Vortrag von Tanika Sarkar (Jawaharlal Nehru University, Delhi)
The ideological apparatus of Hindu nationalism or Hindutva in India depends very largely on its understanding of Indian history. Its worldview is entirely contained in that and it pervades the complex organisational apparatus which is composed of a large number of interrelated and overlapping affiliates and sub affiliates. These units work among a vast range of social groups among whom they disseminate their particular sense of history.
Sarkar will summarise the broad themes that constitute its historical message and then discuss the multifarious ways in which it transmits it. I will argue that its historical pedagogy has been extremely successful - not because of its truth value or richness but because of its pedagogical methods. I will also try to assess the consequences of its success.

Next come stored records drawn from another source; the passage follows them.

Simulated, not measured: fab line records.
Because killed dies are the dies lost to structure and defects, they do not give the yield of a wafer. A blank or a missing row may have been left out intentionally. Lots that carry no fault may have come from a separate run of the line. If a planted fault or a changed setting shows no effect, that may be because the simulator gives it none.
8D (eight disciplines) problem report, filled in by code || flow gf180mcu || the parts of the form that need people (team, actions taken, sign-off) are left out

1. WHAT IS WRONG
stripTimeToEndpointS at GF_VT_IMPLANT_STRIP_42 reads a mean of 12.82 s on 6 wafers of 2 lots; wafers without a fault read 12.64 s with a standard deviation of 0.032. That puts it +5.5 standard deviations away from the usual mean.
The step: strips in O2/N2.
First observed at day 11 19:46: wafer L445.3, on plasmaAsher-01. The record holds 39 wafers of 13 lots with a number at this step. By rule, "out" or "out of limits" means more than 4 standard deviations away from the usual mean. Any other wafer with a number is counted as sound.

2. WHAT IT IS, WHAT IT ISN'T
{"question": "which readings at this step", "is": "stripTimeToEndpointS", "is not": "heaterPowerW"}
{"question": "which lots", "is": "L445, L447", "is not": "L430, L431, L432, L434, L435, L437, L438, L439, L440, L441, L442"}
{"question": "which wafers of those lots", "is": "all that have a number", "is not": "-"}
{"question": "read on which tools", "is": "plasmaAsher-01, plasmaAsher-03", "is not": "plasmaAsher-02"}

Tanika Sarkar is a historian of modern South Asia. She retired as a professor of history at Centre for Historical Studies, Jawaharlal Nehru University, Delhi. She is one of the leading scholars on histories of social identities, chiefly focusing on gender, caste, and labour. She has extensively researched and published on the rise of Hindu right in India. She is the author of many books including Hindu Wife, Hindu Nation: Community, Religion, and Cultural Nationalism (2001) and Rebels, Wives, Saints: Designing Selves and Nations in Colonial Times (2009). She is a frequent contributor to leading newspapers, magazines, journals, and e-portals on issues of contemporary politics, education, and social inequalities.